La Vie en Rose: Violette leaves the bal musette behind
Sorbonne and Berklee College of Music graduate Violette harnesses a complex range of influences on her third album, which give the lie to its title Simple is Beautiful. Sometimes the mix is so broad that it’s tricky to pin down a specific style or direction: “All I Need”, for example, juggles rhythms and pace like there’s no tomorrow. That’s no bad thing in an age when the music industry seems more determined than ever to categorise artists in easy-to-market boxes.
Here are power ballads, soul shuffles with a hint of reggae and, for good measure, a dash of Piaf. The award-winning singer /songwriter’s jazz-tinged pop songs, mostly self-penned (with Rich Mendelsson), are deceptively light, and underpinned by catchy beats, urgent guitar riffs and earthy harmonicas. Quirky references and rhyming couplets abound on numbers like “Superwoman”, interspersed with reflections on the contemporary life and concerns of a young woman about town.

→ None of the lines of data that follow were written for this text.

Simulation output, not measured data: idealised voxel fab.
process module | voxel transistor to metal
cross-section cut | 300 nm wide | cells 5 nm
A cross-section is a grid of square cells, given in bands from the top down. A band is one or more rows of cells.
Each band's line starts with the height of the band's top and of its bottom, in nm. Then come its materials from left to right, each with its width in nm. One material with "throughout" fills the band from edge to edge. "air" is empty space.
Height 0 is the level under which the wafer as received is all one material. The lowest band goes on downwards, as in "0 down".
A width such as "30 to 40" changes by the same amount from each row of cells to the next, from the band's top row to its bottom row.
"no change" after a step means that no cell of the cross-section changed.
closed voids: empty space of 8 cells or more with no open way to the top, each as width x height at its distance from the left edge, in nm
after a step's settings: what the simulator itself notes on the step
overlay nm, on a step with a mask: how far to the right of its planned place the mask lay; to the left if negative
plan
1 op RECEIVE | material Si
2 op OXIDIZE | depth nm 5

Violette has a sweet voice that reflects the discipline of her classical training – thankfully, the modern trend for all things melismatic has passed her by – and is particularly suited to ballads such as the title song and the bonus track “Miss Your Company”, if a little less robust on the up tempo rock and gospel numbers. There’s a glorious Streisand-style torch song, “Don’t Make Me Beg”, all soaring strings and building key changes, which might have considerably improved France’s recent Eurovision status, if Violette had been tempted to represent her native country.
She lives in New York these days, but there’s a nod to her roots with a couple of French language tracks: “Insomnie”, a swirling love song with an operatic choral backing, and “La Vie en Rose”, a jazz-flecked interpretation of Piaf’s standard that is more Manhattan supper club than Montmartre bal musette, reflecting Violette’s transatlantic transition. Between them she and Mendelsson have produced another album with great clarity. A fourth is already on the way.